Interestingly, CN Railroad is crying foul over the penalties that the Canadian government is imposing if the railways don’t move the required 536,250 metric tonnes of grain (or 5,000 railcars) each week (which CN failed to do a few weeks ago). CN could be fined up to $100,000 CDN for not meeting the mandate but say that it’s not their fault as harvest has been delayed, and there’s simply not that much grain for them to move. There may be an argument for decreasing the volumes below 500,000, but you also have to remember that the revenues that major North American railroad earned hauling crude oil went from $25.8 Million in 2008 to $2.15 billion in 2013. Given the chance, it’s clear rail companies would move more oil than grain (shareholders > customers), which is why the government will have to continue to play a role in making sure the grain gets moved, whether here in Western Canada or across the border in northern U.S. states’ Baaken-stronghold!
UkrAgroConsult is reporting that Ukrainian producers will harvest 57.4 million tonnes of grain this year, 4.3 per cent below the Ukraine Ag Ministry’s official forecast of 60 million tonnes (which was actually just reduced by three million tonnes). The revision lower is mostly due to lower production in eastern Europe where fighting between pro-Russian separatists & Ukrainian government troops have decimated fields (another reason to be thankful you farm in North America?). Specifically, the corn crop was downgraded by 1.1 million tonnes to 25.9 million tonnes as 25 per cent of acres in the Donetsk region and 30 per cent of acres in the Luhansk region are unsuitable for harvesting (remember, this is the breadbasket of Europe we’re talking about!) Further, corn yields are, on average, 13 per cent lower than last year. Thus, it doesn’t look like a country that was the #3 exporter of corn in 2013/14 is going to fare as well in 2014/15.
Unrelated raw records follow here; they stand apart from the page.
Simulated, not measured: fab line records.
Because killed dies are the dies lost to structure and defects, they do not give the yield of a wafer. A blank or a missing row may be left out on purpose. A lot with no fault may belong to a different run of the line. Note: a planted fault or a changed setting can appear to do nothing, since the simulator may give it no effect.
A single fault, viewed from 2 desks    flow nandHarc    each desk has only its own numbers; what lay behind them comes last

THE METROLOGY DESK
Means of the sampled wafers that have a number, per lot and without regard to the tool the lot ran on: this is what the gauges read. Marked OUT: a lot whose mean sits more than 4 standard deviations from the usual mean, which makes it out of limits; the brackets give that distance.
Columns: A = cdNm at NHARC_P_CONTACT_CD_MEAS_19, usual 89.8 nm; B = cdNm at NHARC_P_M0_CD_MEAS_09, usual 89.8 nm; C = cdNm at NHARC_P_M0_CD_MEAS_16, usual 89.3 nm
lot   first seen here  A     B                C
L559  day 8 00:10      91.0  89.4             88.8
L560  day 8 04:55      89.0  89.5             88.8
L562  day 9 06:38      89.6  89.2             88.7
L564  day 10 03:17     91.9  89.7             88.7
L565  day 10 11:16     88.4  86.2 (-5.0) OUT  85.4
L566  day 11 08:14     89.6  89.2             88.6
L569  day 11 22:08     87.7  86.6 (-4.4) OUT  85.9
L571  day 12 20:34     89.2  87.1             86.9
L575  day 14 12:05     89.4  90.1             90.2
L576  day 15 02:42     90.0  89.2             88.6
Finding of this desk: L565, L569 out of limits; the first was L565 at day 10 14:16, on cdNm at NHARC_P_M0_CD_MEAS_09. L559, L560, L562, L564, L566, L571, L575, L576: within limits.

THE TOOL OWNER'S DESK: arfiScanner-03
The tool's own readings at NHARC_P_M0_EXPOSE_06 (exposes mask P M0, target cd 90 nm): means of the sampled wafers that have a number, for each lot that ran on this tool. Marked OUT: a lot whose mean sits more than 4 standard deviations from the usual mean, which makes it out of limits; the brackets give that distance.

Finally, the buzz is building for higher US soybean yields as the first few fields to come off in the Midwest are looking real good. While even 50 bu/ac national average is being thrown around, it’s that time of year where it’s a lot “I heard this” and “I heard that” so there’s quite a bit of noise. Reality is that the soybean market (and the canola market somewhat too) will swing back & forth a bit until Oct. 10th’s W.A.S.D.E. report when we’ll see some real numbers. The same theory is applicable here in Canada as quality and quantity varies region to region. Ultimately, while the buzz continues to build about a bottom being found, the reality is that it’s going to be sticky bottom as things are likely to trade sideways for a while versus actually making a significant bounce higher (at least in the major crops).